Note
Access to this page requires authorization. You can try signing in or changing directories.
Access to this page requires authorization. You can try changing directories.
Solution ideas
This article describes a solution idea. Your cloud architect can use this guidance to help visualize the major components for a typical implementation of this architecture. Use this article as a starting point to design a well-architected solution that aligns with your workload's specific requirements.
This article describes an end-to-end modernization plan for mainframe and midrange data sources. Modernization helps improve scalability and performance for mission-critical workloads.
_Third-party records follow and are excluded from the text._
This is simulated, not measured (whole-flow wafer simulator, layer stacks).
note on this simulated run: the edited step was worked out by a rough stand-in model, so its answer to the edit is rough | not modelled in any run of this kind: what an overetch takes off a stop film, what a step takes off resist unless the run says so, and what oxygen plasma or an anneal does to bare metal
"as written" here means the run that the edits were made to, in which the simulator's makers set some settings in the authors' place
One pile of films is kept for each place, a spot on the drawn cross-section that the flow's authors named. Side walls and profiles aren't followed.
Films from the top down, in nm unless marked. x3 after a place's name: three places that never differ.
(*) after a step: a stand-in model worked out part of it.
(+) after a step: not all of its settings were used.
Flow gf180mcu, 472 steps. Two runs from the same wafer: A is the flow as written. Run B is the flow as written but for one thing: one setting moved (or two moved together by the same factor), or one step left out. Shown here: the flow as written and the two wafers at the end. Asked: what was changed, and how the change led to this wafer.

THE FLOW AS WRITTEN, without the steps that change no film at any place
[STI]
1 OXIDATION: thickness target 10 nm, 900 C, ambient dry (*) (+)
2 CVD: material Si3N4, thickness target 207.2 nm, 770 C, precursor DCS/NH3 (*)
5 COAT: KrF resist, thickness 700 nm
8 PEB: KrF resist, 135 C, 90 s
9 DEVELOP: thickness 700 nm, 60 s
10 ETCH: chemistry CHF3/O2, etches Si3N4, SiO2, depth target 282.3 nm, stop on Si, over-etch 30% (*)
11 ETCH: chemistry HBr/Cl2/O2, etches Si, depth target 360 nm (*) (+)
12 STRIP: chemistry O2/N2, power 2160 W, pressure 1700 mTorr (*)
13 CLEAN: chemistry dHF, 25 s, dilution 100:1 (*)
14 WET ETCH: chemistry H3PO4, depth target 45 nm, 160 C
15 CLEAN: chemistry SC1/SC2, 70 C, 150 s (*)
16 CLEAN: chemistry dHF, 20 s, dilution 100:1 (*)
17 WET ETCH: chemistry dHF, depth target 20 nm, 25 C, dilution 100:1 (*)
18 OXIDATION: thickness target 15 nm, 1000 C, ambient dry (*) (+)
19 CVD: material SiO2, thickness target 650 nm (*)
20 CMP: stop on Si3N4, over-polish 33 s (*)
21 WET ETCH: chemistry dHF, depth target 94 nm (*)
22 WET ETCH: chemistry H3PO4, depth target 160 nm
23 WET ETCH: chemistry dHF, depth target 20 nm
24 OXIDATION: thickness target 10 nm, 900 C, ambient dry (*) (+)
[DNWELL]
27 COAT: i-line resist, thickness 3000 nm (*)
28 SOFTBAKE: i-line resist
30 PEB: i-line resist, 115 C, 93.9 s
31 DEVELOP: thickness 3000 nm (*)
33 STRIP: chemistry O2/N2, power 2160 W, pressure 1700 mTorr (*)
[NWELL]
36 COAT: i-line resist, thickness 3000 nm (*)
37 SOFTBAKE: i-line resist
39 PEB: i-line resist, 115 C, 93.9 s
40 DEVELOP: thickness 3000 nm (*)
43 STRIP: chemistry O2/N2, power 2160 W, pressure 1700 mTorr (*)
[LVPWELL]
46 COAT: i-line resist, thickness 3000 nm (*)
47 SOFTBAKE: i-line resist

Apache®, Spark, and the flame logo are either registered trademarks or trademarks of the Apache Software Foundation in the United States and/or other countries. No endorsement by The Apache Software Foundation is implied by the use of these marks.
Architecture
Download a Visio file of this architecture.
Data flow
The following data flow corresponds to the previous diagram:
Mainframe and midrange systems store data in the following data sources.
File systems:
Virtual Storage Access Method (VSAM)
Flat files
Linear Tape File System
Relational databases:
Db2 for z/OS
Db2 for IBM i
Db2 for Linux, Unix, and Windows
Nonrelational databases:
Information Management System (IMS)
Adabas
Integrated Database Management System (IDMS)
The object conversion process extracts object definitions from source objects. The process converts the definitions into corresponding objects in the target data store.
Microsoft SQL Server Migration Assistant for Db2 migrates schemas and data from IBM Db2 databases to Azure databases.
Managed Data Provider for Host Files converts objects. Managed Data Provider for Host Files:
Parses COBOL and Report Program Generator record layouts, or copybooks.
Maps the copybooks to C# objects that .NET applications use.
The Db2toAzurePostgreSQL AI-powered Db2 to PostgreSQL schema converter tool migrates database objects from Db2 to Azure Database for PostgreSQL.
Partner tools perform automated object conversion on nonrelational databases, file systems, and other data stores.
Data is ingested and transformed. Mainframe and midrange systems store their file system data in EBCDIC-encoded format in file formats like:
Indexed VSAM files.
Nonindexed Generation Data Group (GDG) files.
Flat files
COBOL, PL/I, and assembly language copybooks define the data structure of these files.
a. FTP transfers mainframe and midrange file system datasets and their corresponding copybooks to Azure. These datasets have single layouts and unpacked fields in binary format.
b. Data conversion uses custom programs that rely on the host file component of Host Integration Server or the built-in connector for IBM host files in Azure Logic Apps.
The Spark Notebook converter uses open-source Spark frameworks and works with Spark environments such as Microsoft Fabric and Azure Databricks.
c. The solution migrates relational database data.
IBM mainframe and midrange systems store data in relational databases like:
The following services migrate the database data:
Azure Data Factory uses a Db2 connector to extract and integrate data from the databases.
SQL Server Integration Services manages data extract, transform, and load tasks.
Fabric Data Factory uses the IBM Db2 connector to migrate Db2 data.
d. Nonrelational database data is migrated.
IBM mainframe and midrange systems store data in nonrelational databases, including:
IDMS, a network model database management system (DBMS).
IMS, a hierarchical model DBMS.
Partner products integrate data from these databases.
Azure tools like Azure Data Factory and AzCopy load data into Azure databases and Azure data storage. You can also use partner solutions and custom loading solutions to load data.
Azure provides various database services, including fully managed relational database services, like Azure SQL Database, and NoSQL options, like Azure Cosmos DB. These services are designed for scalability, flexibility, and global distribution.
Azure also provides a range of storage solutions, including Azure Blob Storage for unstructured data and Azure Files for fully managed file shares.
Azure services use the modernized data tier for computing, analytics, storage, and networking.
Client applications also use the modernized data tier.
Components
This architecture uses the following components.
Data storage
Azure Cosmos DB is a globally distributed, multiple-model database. In this architecture, Azure Cosmos DB serves as a scalable NoSQL target for nonrelational mainframe database modernization.
Azure Database for MySQL is a fully managed relational database service based on the community edition of the open-source MySQL database engine. In this architecture, Azure Database for MySQL provides another relational database target option for migrated mainframe data.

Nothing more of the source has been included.